Community 12/1

As best I can tell:

Shirley: Oh, dear lord! You’re “Tinkle-town” ?

Jeff: Don’t call me that! All of your fake sweetness and religion is just a veil covering a horrible monster! [walks away but turns back before leaving] And I had a lot of Mountain Dew that day!

Well, YouTube thinks so. I dunno about doing this in an actual game, though.

[Jeff and Shirley frantically spin their players, trying to get the centered ball]

Shirley: You get it.

Jeff: No, you get it.

Shirley: You’re the one that needs the advantage.

Jeff: WRONG! WRONG!

Anime Jeff: Every game I ever won, I won fairly! Foosball is how I measured my value as a man, you took that away!

Anime Shirley: Why so you think I had to! You try sprouting three feet just when boys are about to look at you! Everyone stopped liking me! This game is all I had!

Anime Jeff: It’s all I had!

Anime Shirley: Well, that’s stupid! You’re a perfectly fine person!

Anime Jeff: [pause] So are you!

Anime Shirley: [pause] Thank you!

Anime Jeff: [pause] You’re welcome.

Thank you, Bryan Eckers, you’re streets ahead. It’s that sprouting three feet sentence that threw me off. I got everything else, but that just didn’t register with me.

I didn’t get that one - are Europeans really into Donkey Kong or something?

Though I did love it when the German guy said, “If only there were a word to describe my pleasure at viewing the misfortune of others…”

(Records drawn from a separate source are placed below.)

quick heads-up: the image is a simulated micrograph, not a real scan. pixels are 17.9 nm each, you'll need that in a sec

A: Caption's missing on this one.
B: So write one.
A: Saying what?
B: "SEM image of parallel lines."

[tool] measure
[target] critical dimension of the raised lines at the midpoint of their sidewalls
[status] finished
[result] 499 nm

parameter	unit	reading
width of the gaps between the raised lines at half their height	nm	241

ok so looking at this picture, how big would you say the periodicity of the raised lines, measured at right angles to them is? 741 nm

Try, “It’s on like Donkey Kong.”

When–and where?–did “foosball” become popular? I had never heard of it till a *Friends *episode where Chandler and whatshisname got a foosball table, and I thought it was something they made up for Friends. I have still never seen “foosball” in the wild, outside of a sitcom plot device.

After the show last night, I searched and searched YouTube for Leonard’s frozen pizza reviews, and for his outfit of the day blog, Never found it, though; anyone else have better luck?

Do you live in a cave? It’s not really that popular, but foosball tables have been staple furniture in various game/community centers for eons (well, at least since 1921 according to Wiki).

Not actually on YouTube, I believe, but just an incredible facsimile. I looked up leonardlikespizza, which was the tag on the “YouTube” clip, but that’s not real.

You can find his pizza review (it’s just the show credits, same as what aired) on the Community page at nbc.com. Since the Leonard YouTube channel doesn’t seem to exist, I doubt there’s an actual outfit of the day blog, either. Though I could be wrong …

You can follow him on Twitter, though … @Leonard_GCC. That was in the quick-flash title card, and it’s a real Twitter account.

Pretty popular, and have been at least since I was a kid (late 80’s). Usually in college dorms, bars, camp rec-halls, pool halls and the like though, so if you don’t spend much time in those places, thats probably why you haven’t seen them.

More fun then pinball and darts, takes less skill then billiards or ping-pong.

My Fraternity house has one in the late 80s/early 90s. I sucked, but at least, no one ever made me pee my pants and call me Tinkle-town.

I guess I did not spend enough time in pool halls, smoking cubeb cigarettes and reading Snappy Stories.

In the Midwest, foosball tables have been common for decades in bars and at college student centers and dormitories. Growing up, I even knew some kids who had their own foosball tables at home.

I would guess that foosball is more popular in the United States than actual soccer is.

It’s the soccer of ping pong.

Fun episode, but I agree that it’s a little lame to have Shirley and Jeff meet as kids. They did mention before (maybe Season 1?) that they’re about the same age though.

Lots of callbacks for this episode. There was Troy humming the Halloween interlude from Abed’s scary story. The cop recognized Annie from Professor Professorson’s conspiracy theory. Britta had her use of old technology and her one-eyed cat who’s now getting lasik (because monocles would be pretentious). Tiny nipples had a mention. Abed and his batman costume. What else am I missing?

I want to know what Shirley did to Pierce’s hoagie.

It may be lame, but it is also TV convention to find out that characters who meet as adults unknowingly met as children. And as much as the show sends up genre tropes it also revels in them.

This should be Yvette Nicole Brown’s Emmy “for your consideration” video.

That’s true. The Troy/Annie/Abed storyline was also a fairly standard trope though Troy did note that it was a standard sitcom storyline. The Big Cheddar and Tinkle Town rivalry seemed more contrived somehow, but I do think the anime sequence did a lot to distract from that problem.

Love that, “Shut up Leonard” is becoming a thing.

Oh, and the song Troy is humming is I Got A Woman by Ray Charles, though probably the sample used by Kanye. “She give me money when I’m in need.”